I just had the pleasure of speaking with my new colleague Jakob Rogstadius from Madeira Interactive Technologies Institute (Madeira-TTI). Jakob is working on CrisisTracker, a very interesting platform designed to facilitate collaborative social media analysis for disaster response. The rationale for CrisisTracker is the same one behind Ushahidi’s SwiftRiver project and could be hugely helpful for crisis mapping projects carried out by the Standby Volunteer Task Force (SBTF).
From the CrisisTracker website:
“During large-scale complex crises such as the Haiti earthquake, the Indian Ocean tsunami and the Arab Spring, social media has emerged as a source of timely and detailed reports regarding important events. However, indivi-dual disaster responders, government officials or citizens who wish to access this vast knowledge base are met with a torrent of information that quickly results in information overload. Without a way to organize and navigate the reports, important details are easily overlooked and it is challenging to use the data to get an overview of the situation as a whole.”
We (Madeira University, University of Oulu and IBM Research) believe that volunteers around the world would be willing to assist hard-pressed decision makers with information management, if the tools were available. With this vision in mind, we have developed Crisis-Tracker.”
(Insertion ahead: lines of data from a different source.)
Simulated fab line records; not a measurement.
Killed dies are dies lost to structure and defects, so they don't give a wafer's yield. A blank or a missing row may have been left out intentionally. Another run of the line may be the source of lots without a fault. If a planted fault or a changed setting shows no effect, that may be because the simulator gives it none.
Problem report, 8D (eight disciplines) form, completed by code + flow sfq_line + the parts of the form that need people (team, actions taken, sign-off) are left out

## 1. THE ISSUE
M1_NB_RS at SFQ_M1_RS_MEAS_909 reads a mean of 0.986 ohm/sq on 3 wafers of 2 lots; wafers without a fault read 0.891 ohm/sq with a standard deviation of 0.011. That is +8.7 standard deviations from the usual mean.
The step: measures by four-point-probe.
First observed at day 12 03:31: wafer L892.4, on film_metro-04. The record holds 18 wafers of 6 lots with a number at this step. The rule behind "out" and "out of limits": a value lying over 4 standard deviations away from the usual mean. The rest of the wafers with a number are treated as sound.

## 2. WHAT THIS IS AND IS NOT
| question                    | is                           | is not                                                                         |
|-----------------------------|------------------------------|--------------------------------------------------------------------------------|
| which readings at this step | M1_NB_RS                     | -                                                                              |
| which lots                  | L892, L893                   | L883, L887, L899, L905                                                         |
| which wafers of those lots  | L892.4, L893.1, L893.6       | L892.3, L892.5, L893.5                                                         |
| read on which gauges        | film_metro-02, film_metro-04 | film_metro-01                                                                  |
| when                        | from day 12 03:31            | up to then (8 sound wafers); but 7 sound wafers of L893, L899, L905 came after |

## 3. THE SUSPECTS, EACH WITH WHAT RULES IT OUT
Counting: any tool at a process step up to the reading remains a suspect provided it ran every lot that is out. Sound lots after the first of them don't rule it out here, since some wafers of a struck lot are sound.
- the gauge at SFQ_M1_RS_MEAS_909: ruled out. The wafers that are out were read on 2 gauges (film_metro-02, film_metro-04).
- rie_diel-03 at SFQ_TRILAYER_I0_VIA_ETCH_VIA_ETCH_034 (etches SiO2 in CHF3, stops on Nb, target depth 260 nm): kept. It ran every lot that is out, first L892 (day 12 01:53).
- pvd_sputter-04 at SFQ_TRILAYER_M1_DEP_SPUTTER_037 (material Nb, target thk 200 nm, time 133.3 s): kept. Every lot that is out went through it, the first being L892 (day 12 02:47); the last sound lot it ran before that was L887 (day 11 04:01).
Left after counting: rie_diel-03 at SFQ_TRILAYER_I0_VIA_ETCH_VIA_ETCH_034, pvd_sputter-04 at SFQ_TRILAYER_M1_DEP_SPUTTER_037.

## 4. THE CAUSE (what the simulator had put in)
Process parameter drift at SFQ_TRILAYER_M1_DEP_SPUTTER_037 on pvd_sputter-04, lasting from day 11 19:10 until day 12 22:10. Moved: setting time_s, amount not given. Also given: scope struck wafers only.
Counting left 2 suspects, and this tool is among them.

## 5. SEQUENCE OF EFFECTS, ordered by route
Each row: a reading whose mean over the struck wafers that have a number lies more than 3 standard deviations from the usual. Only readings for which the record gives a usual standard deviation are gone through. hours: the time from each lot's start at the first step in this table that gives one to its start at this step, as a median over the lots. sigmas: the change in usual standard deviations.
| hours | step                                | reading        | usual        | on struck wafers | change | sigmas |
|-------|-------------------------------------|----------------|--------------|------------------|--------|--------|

Like SwiftRiver, CrisisTracker combines some automated clustering of content with the crowdsourced curation of said content for further filtering. “Any user of the system can directly contribute tags that make it easier for other users to retrieve information and explore stories by similarity. In addition, users of the system can influence how tweets are grouped into stories.” Stories can be filtered by Report Category, Keywords, Named Entities, Time and Location. CrisisTracker also allows for simple geo-fencing to capture and list only those Tweets displayed on a given map.
Geolocation, Report Categories and Named Entities are all generated manually. The clustering of reports into stories is done automatically using keyword frequencies. So if keyword dictionaries exist for other languages, the platform could be used in these other languages as well. The result is a list of clustered Tweets displayed below the map, with the most popular cluster at the top.
Clicking on an entry like the row in red above opens up a new page, like the one below. This page lists a group of tweets that all discuss the same specific event, in this case an explosion in Syria’s capital.
What is particularly helpful about this setup is the meta-data displayed for this story or event: the number of people who tweeted about the story, the number of tweets about the story, the first day/time the story was shared on twitter. In addition, the first tweet to report the story is listed along, which is very helpful. This list can be ranked according to “Size” which is a figure that reflects the minimum number of original tweets and the number of Twitter users who shared these tweets. This is a particularly useful metric (and way to deal with spammers). Users also have the option of listing the first 50 tweets that referenced the story.
As you may be able to tell from the “Hide Story” and “Remove” buttons on the righthand-side of the display above, each clustered story and indeed tweet can be hidden or removed if not relevant. This is where crowdsourced curation comes in. In addition, CrisisTracker enable users to geo-tag and categorize each tweets according to report type (e.g., Violence, Deaths, Request/Need, etc.), general keywords (e.g., #assad, #blasts, etc.) and named entities. Note the the keywords can be removed and more high-quality tags can be added or crowdsourced by users as well (see below).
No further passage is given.